Brenly Happy in Cubs' TV Booth

Bob Brenly is enjoying his second stint as Cubs broadcaster, and his first on the TV side. Brenly recently spoke with Inside The Ivy about his first season back in Chicago, managerial experiences, new broadcast partner Len Kasper, and much more.

"I think it has gone well," Brenly said. "Like any new team, we've been trying to get a feel for each other this season. As time has gone on, we've been settling into a nice groove up here."

It was an important task for the Cubs to find two new TV broadcasters once Steve Stone and Chip Caray departed after last season. Both Caray and Stone left on unpleasant terms with the organization, and Brenly and Kasper were chosen to fill their shoes.

"It's been very easy for me," Brenly admits. "Len is a guy who does a ton of homework. He's in both locker rooms before the game and he's very computer savvy. He makes it very easy for me as an analyst, because he's willing to let me do my own thing. Sometimes baseball announcers fill up every second of a game. As time has gone on, Len and I have both learned when to point out things on the field and when to simply let things play out."

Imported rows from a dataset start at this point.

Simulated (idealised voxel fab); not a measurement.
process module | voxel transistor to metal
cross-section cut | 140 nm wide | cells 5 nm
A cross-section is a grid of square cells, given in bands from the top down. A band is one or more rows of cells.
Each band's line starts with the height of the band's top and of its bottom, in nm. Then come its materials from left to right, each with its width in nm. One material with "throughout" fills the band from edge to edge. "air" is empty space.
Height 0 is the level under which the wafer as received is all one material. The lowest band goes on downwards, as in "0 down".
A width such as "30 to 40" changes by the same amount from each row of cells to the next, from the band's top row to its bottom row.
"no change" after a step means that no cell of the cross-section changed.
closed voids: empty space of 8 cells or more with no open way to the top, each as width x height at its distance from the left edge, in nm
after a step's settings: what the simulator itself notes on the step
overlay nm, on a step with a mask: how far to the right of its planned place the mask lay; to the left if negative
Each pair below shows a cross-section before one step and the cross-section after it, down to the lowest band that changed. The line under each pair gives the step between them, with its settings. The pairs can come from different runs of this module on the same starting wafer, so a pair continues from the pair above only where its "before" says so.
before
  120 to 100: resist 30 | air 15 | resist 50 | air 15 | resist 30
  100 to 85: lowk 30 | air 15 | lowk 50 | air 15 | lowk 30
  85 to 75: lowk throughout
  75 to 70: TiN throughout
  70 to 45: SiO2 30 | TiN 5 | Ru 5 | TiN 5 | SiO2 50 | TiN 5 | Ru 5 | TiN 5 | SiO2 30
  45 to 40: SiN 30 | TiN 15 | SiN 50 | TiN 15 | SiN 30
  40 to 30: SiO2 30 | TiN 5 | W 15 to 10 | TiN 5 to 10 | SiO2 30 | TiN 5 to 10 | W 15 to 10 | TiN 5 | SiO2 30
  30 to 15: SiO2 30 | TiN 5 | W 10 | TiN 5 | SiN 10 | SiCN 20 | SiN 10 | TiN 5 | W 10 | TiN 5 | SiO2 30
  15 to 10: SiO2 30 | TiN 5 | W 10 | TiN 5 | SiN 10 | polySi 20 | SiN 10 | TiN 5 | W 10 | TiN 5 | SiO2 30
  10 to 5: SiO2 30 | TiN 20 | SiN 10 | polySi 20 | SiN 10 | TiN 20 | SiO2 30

A lot has changed since Brenly left the Cubs following the 1991 season to assume a role on the San Francisco Giants' coaching staff. The Cubs have hired five managers, including Dusty Baker, and assembled five winning seasons in that span.

"The expectations have certainly changed," Brenly said. "As this team has gotten better, and with some of the players that have come aboard, the fans are more demanding and the expectations are higher. It's different than it was when I was here before."

Since falling in the National League Championship Series almost two full years ago, the Cubs have been severely bitten by the injury bug. This season alone, Mark Prior, Kerry Wood, Todd Walker and Nomar Garciaparra have all been on the disabled list, so the team has once again played short-handed.

Despite losing some key weapons, many believe the Cubs still have a shot at the playoffs. But Brenly warns fans to stay realistic.

"I don't think the expectations can be too high, but you have to be realistic," said Brenly, a native of Ohio. "This team has had a lot of injuries and has been able to stay around .500 all year. Given the fact that the Cardinals have pretty much run away with the division, you have to look at the Wild Card. I'd rather have the fans expecting the team to win."

The aforementioned controversy between the broadcasters and numerous Cub players last season stemmed from critical comments from the booth on several late-season broadcasts. This season, things appear to have remained peaceful between the players and TV personalities.

In addition, Brenly makes it clear that he was never given a mandate by the team regarding his broadcasting style.

"There was nothing said in any way, shape or form from the Tribune Company, Comcast or WGN," Brenly said. "I can't say if anything was said to Len. They just said to come in here and do what you were doing as an analyst in your other jobs."

After coaching the Giants for four seasons (three of which came under Baker), Brenly joined FOX Sports to analyze games and eventually become the Diamondbacks' color commentator when the team entered the league in 1998.

After spending three seasons in the team's broadcast booth, he was hired to replace Buck Showalter as manager in 2001. Brenly's first season at the helm turned out to be a dream, as the Diamondbacks won 92 games behind ace pitchers Curt Schilling and Randy Johnson, beating the New York Yankees in the World Series.

"I'll be forever grateful for the opportunity to play, coach and ultimately manage this game," Brenly said. "From sitting in the manager's seat, I've learned that everything is not as cut and dry as it looks from the press box."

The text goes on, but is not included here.